As a child, James Rogers wanted to be an inventor. He'd spend afternoons pulling devices apart, trying to understand how they worked.
"I took things apart not just to take things apart but to get at the pieces because I was curious what else I could build with those pieces," he said.
Rogers, 35, was chatting over Zoom from Zurich, Switzerland, where he's promoting a scientific discovery that could improve the global food supply chain. His company, Apeel, aims to lengthen shelf life of unrefrigerated produce by applying an invisible, edible, plant-based coating to the exterior of fruits and vegetables — "using food to preserve food."
Apeel claims produce treated with its natural coating stays fresh two to three times longer.
Rogers founded his company in 2012 with grant support from the Bill & Melinda Gates Foundation. He took the startup out of stealth in 2016. Now, it's valued at more than $1 billion.
Apeel-treated fruits and vegetables are sold in tens of thousands of grocery stores in six countries, including in more than 2,000 Kroger stores across the U.S.
Edeka, one of Europe's largest supermarket corporations, announced last year its use of Apeel in more than 11,000 stores has reduced food waste 50% and increased sales 20%.
And it all started with an idea.
Rogers, as a doctoral student at the University of California-Santa Barbara, was driving through the Salinas Valley one day and was struck by the contrast between a podcast he was listening to on global hunger and the vast cropland he was driving past. He wondered: Was there a way to reduce food waste to fight hunger?

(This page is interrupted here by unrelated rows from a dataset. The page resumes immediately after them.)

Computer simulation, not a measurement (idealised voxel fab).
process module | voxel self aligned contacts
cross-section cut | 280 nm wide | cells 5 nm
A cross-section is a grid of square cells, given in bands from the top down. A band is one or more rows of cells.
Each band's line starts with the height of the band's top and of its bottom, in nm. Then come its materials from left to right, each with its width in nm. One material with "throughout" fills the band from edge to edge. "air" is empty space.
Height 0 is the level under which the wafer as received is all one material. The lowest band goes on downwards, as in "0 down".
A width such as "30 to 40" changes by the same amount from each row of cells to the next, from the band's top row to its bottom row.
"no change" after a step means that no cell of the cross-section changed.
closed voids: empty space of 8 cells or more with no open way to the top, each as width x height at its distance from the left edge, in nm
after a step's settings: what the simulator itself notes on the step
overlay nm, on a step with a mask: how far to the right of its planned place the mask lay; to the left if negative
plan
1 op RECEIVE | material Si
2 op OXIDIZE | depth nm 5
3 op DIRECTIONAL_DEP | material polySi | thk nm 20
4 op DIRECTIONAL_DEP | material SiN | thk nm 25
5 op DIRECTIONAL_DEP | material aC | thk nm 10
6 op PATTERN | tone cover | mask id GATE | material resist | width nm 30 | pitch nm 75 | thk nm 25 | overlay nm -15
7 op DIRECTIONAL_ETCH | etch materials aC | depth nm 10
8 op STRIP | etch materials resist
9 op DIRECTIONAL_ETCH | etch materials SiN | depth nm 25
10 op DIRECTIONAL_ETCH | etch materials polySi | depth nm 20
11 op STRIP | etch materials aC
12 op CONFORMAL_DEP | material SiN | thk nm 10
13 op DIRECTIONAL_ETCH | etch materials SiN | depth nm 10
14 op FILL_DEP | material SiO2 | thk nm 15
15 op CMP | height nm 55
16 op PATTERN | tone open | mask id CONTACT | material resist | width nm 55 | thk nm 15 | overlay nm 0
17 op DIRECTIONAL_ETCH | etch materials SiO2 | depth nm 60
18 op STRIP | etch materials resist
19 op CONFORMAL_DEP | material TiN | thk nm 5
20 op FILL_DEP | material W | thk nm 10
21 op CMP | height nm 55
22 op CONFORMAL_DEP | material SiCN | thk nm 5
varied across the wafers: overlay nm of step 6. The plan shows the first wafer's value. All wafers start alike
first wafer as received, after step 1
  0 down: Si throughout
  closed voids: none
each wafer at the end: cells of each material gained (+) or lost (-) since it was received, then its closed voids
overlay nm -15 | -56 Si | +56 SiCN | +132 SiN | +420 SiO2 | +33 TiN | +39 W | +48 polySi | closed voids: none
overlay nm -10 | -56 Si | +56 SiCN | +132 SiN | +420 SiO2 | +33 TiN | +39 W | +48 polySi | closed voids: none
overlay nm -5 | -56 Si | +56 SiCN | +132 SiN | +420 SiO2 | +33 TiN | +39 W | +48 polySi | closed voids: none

The missing piece, he decided, was time: more time for food to remain fresh between harvest and consumption.
Some foods, such as lemons, have "more time" before perishing than other foods, like strawberries. So, Rogers studied the molecular structure of lemon peels and similar foods, looking for patterns.
Rogers then invented a coating that helps lock moisture inside produce and keep oxygen out, slowing down the rate at which produce spoils.
The Apeel coating is a powdered mixture of plant derivatives — including materials found in peels, seeds and pulp. Produce distributors add water to the powder, then spray, dip or brush it onto other produce.
The coating is designated generally safe to eat by the U.S. Food and Drug Administration.
The company's direct, paying customers are usually retailers.
In some cases, Apeel has reduced the amount of plastic retailers use. For example, last fall, Walmart removed plastic from its cucumbers and applied Apeel instead, saving the equivalent of 820,000 single-use plastic water bottles per 500,000 cases.
So far, Rogers and his team have invented coatings for avocados, oranges, mandarins, long-English cucumbers, lemons, limes, organic apples and mangoes.
What other fruits and vegetables does Rogers want to treat?
"Everything. Literally everything," he said, and laughed.
His team will choose which commodities to work on next by asking retailers to identify priorities.
Rogers describes Apeel headquarters in Santa Barbara as "a little like a giant farmers market, but with scientists and technicians running around in lab coats."
The company continues to expand.
This May, Apeel made its first acquisition: a startup called ImpactVision, using artificial intelligence and advanced imaging to look inside produce. The technology — called hyperspectral imaging, the kind used by NASA to study Mars — can "see" inside a fruit without removing its peel and pick up subtleties the naked eye can't.
For example, the technology can recognize whether an apple will mold before it goes into storage. That apple, rather than potentially spoiling a box, can be diverted to make apple juice.
The technology can also predict the exact expiration date of each individual fruit, which Rogers envisions may eventually end up on labels in grocery stores.
And as the company grows, so does Rogers' vision to work more directly with farmers.
About 100 of Apeel's engineers are currently working on field trials with farmers to test whether Apeel can be sprayed before harvest as an alternative to pesticides and fungicides.
"It's all so exciting," said Rogers.